K-dramas always bring something new to the table, and even when they are boring, they do it innovatively. The Bequeathed is the story of Yoon Seo Ha, who inherits a funeral home and finds herself at the center of an inexplicable mystery that seems hell-bent on killing her and everyone connected to her inheritance. True to the K-drama style, the interpersonal relationships between characters are complicated and trauma-laced. Seo Ha’s father abandoned her at a young age, and Seo Ha had to grow up with a mother who was willing to let her daughter be in the vicinity of a predatory man, as long as they had a roof over their heads. Seo Ha’s father cared for her, but he had another family, and that was clearly his priority. In the present day, Seo Ha is in a dead-end job where her employer deliberately fails her to take advantage of her situation. Meanwhile, her husband is cheating, so even though Seo Ha did not know anything about the funeral home a day before, it became her lifeline to get out of a terrible situation. She also discovers that her half-brother may not be sane, but his intentions are impossible to read. Is he trying to protect her, or is he the reason she is in danger? Additionally, it wouldn’t be a true Korean thriller if the investigators did not have a dark past themselves. These are not complaints, but observations about the better parts of the series. In all honesty, it is amazing how these intertwine with the actual mystery and give the audience a truly shocking plot twist at the end. But the reason this show is being categorized as ‘boring’ is because of the investigation itself. It had its moments, but the thrill was far from consistent.
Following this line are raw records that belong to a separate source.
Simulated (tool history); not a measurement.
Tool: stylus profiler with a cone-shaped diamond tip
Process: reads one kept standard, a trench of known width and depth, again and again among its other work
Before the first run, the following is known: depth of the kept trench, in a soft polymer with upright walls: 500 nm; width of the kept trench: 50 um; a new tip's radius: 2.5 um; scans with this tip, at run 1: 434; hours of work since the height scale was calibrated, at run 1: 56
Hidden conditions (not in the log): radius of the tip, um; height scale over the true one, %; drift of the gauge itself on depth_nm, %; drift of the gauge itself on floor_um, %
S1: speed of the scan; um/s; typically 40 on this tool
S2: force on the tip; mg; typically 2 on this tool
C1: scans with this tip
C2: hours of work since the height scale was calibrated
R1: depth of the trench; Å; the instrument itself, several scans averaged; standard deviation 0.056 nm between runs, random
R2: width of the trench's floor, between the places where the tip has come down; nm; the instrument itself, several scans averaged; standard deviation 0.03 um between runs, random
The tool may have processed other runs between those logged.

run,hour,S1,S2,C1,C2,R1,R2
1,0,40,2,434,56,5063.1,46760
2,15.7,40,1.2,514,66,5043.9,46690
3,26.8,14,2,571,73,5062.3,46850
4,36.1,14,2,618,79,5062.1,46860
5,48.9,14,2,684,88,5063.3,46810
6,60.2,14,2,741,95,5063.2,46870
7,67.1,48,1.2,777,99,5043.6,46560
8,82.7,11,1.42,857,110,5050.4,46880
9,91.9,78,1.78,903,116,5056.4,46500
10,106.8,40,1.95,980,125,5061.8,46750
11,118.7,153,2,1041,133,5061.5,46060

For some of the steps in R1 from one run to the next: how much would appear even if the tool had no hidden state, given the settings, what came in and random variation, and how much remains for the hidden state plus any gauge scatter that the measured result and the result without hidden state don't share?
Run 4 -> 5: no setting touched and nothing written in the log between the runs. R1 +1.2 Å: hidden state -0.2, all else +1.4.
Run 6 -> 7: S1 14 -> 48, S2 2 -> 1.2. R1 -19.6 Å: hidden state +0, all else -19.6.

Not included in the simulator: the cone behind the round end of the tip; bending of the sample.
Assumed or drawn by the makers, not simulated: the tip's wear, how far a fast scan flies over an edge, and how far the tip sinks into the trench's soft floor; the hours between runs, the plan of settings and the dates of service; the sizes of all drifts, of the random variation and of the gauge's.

In any thriller, it is the investigation that forms the crux of the story. The final reveal may be the one that gives the audience a rush of adrenaline, but the investigation is also supposed to keep you on your toes. It shouldn’t feel like something one has to compulsorily sit through to get to the end. The Bequeathed fails in that regard.
To point out the positives, the actors are fantastic. Kim Hyun Joo, who plays Yoon Seo Ha, does not bother with the ‘all-suffering’ face, and it feels like a welcome change. Usually, when women are shown to be aware of their husbands’ infidelity in dramas and have no option but to deal with it, the actors playing them adopt a stoic face meant to convey dignity in a hopeless situation. But Kim Hyun Joo has that all-knowing look in her eyes, and one can sense the words threatening to spill out from behind her silence. The reason this comes to our attention is because she actually puts on that all-suffering look with her predatory boss. Watching her exhibit different emotions in equally dead-end situations was like a breath of fresh air. It was too little, but it was something. On the other hand, while Ryu Kyung Soo conveyed the disorientation of Kim Young Ho rather well, his character should have been better written. Was it necessary to show him as only being a loose cannon? Why couldn’t he speak more coherently, and if he could not, would it have hurt to include an explanation about his mental health state? There is nothing wrong with his character being used to add to the eerie atmosphere, but one must choose when to pull back and add some more meaning to such an important character. Finally, there are the detectives. The actors are veterans in their jobs and are decently written, so there is nothing there to point out.
The series also dabbles in a fair bit of spirituality, and the fact that it doesn’t capitalize on it more is surprising, considering that The Bequeathed was co-written by the creator of Hellbound. The series is based on a webtoon, which we haven’t read and can’t speak for how true the screen adaptation has been to the original story, but it is unignorable that someone on the team did not have a grasp on the plot. The screenplay felt a little erratic and not composed enough to lead up to the ending it did. Either that should have been worked on more, or the series needed to be two episodes shorter. But coming back to the original point, the audience always loves it when an element of spirituality or ominosity is added to a thriller. It gives greater depth to the culprit and a look at the circumstances that could have created them. Perhaps it also feeds into the audience’s natural inclination to classify things as black or white so that they don’t have to feel sympathy for an antagonist who couldn’t have been anything but evil. Alas, that was neither recognized nor used by the show’s writers.
The final reveal at the end was proof that the writers’ dared to do something different. From the webtoon’s author to the writers of the series, they caught hold of an interesting mystery, but the execution seems to have suffered due to too many cooks in the writing kitchen. That is the only thing that needs to be fixed. It is worth imagining how good this drama could have been had the investigation been as interesting as the reveal at the end.
While watching The Bequeathed, an Indian show comes to mind titled Kohrra because of the eerie atmosphere and whose investigation is similarly mingled with human stories, which form the crux of the plot. Yet, the latter knew how to keep the pace even, and that is why it held one’s attention despite too many subplots connecting haphazardly. If only “The Bequeathed” had known how to do that. Looking at the talent in the writing room, one is forced to consider whether this wasn’t a project they actively cared about, and that is why it had such a fate. Either way, this year is giving us the second season of Hellbound, so there is that to look forward to.